We have training data \((x_1, y_1), \ldots, (x_N, y_N)\). These are observations (examples, instances) of these measurements.
On the basis of the training data, we would like to:
Accurately predict unseen test cases.
Understand which inputs affect the outcome, and how.
Assess the quality of our predictions and inferences.
It is important to understand the ideas behind the various techniques, in order to know how and when to use them.
We wil understand the simpler methods first to grasp the more sophisticated ones later.
It is important to accurately assess the performance of a method, to know how well or how badly it is working.
No outcome variable, just a set of predictors (features) measured on a set of samples.
Objective is more fuzzy:
Find groups of samples that behave similarly.
Find features that behave similarly.
Find linear combinations of features with the most variation.
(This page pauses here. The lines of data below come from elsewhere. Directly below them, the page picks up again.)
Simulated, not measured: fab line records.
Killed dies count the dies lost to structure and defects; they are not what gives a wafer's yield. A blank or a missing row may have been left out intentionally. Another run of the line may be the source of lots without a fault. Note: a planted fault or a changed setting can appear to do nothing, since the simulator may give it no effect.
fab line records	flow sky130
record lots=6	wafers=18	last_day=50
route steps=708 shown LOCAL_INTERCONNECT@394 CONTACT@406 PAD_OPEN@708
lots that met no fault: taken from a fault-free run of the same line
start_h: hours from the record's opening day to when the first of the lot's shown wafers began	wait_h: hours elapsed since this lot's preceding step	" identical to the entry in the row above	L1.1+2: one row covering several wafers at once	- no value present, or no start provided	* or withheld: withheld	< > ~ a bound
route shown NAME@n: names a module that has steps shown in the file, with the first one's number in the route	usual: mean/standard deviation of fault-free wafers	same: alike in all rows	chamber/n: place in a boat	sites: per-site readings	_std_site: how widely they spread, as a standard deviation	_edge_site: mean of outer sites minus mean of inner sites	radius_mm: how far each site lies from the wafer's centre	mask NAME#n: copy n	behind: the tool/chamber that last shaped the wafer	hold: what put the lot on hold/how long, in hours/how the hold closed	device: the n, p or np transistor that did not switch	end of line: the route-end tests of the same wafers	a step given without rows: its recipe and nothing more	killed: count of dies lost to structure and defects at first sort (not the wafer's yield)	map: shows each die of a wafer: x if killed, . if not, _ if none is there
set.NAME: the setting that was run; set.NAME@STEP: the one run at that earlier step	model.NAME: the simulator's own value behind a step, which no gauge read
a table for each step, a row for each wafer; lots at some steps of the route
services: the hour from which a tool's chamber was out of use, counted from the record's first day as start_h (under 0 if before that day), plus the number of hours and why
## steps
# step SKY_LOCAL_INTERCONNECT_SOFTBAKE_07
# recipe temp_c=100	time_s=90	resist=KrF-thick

Difficult to know how well we are doing.
Different from supervised learning, but can be useful as a pre-processing step for supervised learning.
Shown are Sales vs TV, Radio, and Newspaper, with a blue linear-regression line fit separately to each.
Can we predict Sales using these three?
Perhaps we can do better using a model:
\[ \text{Sales} \approx f(\text{TV}, \text{Radio}, \text{Newspaper}) \]
Sales is a response or target that we wish to predict. We generically refer to the response as \(Y\).
TV is a feature, or input, or predictor; we name it \(X_1\).
Likewise, name Radio as \(X_2\), and so on.
The input vector collectively is referred to as:
\[ X = \begin{pmatrix} X_1 \\ X_2 \\ X_3 \end{pmatrix} \]
We write our model as:
\[ Y = f(X) + \epsilon \]
where \(\epsilon\) captures measurement errors and other discrepancies.
With a good \(f\), we can make predictions of \(Y\) at new points \(X = x\).
Understand which components of \(X = (X_1, X_2, \ldots, X_p)\) are important in explaining \(Y\), and which are irrelevant.
Depending on the complexity of \(f\), understand how each component \(X_j\) affects \(Y\).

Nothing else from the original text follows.